This skill designs comprehensive pairwise test suites using PICT. It analyzes requirements or code to identify parameters, value partitions, and constraints, then generates a PICT model, a markdown table of test cases, and clear expected results. The output is ready to run with PICT tools or integrate into test plans.
Given requirements or source code, the skill extracts input parameters, suggested value sets (equivalence partitions and boundary values), and inter-parameter constraints. It produces a syntactically correct PICT model, runs or prepares the model for a pairwise generator, and formats the resulting test cases as a markdown table with expected outcomes. The skill also highlights constraint rationale and troubleshooting tips to ensure valid, focused coverage.
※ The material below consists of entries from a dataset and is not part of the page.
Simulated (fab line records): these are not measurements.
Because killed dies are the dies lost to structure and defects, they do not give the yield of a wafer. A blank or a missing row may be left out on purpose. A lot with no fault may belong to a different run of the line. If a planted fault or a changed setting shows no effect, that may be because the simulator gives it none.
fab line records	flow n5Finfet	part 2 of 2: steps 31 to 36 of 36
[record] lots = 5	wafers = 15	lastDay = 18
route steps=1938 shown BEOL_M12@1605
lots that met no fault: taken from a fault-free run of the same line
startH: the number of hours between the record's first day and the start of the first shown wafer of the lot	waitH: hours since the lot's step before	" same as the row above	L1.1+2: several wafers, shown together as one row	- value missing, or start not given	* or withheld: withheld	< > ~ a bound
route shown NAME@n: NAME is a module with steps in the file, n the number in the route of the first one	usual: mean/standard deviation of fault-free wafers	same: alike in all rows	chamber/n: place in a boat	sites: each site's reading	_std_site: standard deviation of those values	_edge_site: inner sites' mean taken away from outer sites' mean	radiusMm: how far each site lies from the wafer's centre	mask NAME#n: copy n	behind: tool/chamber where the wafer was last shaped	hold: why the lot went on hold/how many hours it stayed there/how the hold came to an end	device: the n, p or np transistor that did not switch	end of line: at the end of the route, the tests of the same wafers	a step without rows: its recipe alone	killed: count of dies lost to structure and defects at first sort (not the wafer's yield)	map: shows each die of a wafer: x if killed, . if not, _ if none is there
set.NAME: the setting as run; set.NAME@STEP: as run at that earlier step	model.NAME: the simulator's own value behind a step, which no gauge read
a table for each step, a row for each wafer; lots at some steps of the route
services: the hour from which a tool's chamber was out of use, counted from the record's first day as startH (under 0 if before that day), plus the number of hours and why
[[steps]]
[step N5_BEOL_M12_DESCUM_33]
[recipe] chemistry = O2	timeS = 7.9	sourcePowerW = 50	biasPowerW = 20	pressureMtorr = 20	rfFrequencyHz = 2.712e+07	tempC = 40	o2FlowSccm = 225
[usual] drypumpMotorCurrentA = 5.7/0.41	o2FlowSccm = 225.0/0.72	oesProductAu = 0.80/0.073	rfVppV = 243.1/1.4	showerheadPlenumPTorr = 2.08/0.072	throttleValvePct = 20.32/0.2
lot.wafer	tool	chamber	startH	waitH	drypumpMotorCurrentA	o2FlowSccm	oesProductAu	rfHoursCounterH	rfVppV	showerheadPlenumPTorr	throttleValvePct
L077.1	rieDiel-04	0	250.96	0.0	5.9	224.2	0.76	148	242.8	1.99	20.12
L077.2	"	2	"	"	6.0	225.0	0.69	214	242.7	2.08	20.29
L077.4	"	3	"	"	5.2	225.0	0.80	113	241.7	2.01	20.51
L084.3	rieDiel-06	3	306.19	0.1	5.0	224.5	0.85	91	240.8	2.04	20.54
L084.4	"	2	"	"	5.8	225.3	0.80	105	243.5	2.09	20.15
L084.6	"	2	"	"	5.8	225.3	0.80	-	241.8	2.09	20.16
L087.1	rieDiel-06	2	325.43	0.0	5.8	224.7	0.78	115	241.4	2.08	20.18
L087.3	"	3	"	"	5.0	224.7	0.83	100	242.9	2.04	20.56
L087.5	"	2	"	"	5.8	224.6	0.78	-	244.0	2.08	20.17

Can this skill run PICT locally or only produce models?
It produces ready-to-run PICT models and formatted test tables; you can run the model locally with PICT or use online pairwise tools. The skill can also provide helper Python snippets to invoke generators.
How do I handle too many test cases?
Split parameters into sub-models, apply stricter equivalence partitioning, or keep pairwise order; increase constraint coverage only where business-critical to reduce case count.
What if constraints produce no valid cases?
Check for over-restrictive or conflicting constraints, ensure parameter names match exactly in constraints, and verify each constraint ends with a semicolon.